I am starting to use Halide and use it from a Python environment. Within that Python environment data is passed around as Numpy arrays which actually are an alias to a C++ array defined elsewhere.
However, when I use call the Halide function I get the error:
Constraint violated: img.stride.0 (520) == 1 (1) Aborted (core dumped)
which can be "solved" by copying the numpy arrays to Fortran layout arrays:
img=np.copy(img,order="F")
res=np.copy(res,order="F")
with img and res my input and output images. Note however that this involves extra copy operations which is really bad for the overall global memory accesses.
How can I circumvent this problem? A way I have been thinking about is to actually tell Python that my arrays have Fortran layout and have the indices properly switched.... However, I currently use PyArray_SimpleNewFromData to get the Python arrays (without actually copying the data) and that results in C style arrays.

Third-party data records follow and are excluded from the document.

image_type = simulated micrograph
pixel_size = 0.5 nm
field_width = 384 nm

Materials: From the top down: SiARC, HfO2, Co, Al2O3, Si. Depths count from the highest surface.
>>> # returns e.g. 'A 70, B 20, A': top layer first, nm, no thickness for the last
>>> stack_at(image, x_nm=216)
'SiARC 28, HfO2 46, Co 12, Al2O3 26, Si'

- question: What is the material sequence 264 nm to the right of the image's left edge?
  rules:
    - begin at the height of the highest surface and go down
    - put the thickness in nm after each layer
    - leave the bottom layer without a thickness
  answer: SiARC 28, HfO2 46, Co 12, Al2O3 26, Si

The problem is that PyArray_SimpleNewFromData
made a C style ndarray from the data, where in the host C++ code the arrays are Fortran style. A solution is to convert the ndarrays just after they are created, which can be done by code like:
def swap(img):
(sh1,sh2)=img.shape
(st1,st2)=img.strides
img.shape=(sh2,sh1)
img.strides=(st2,st1)
After this within Halide we can normally vectorize in zero (x) dimension.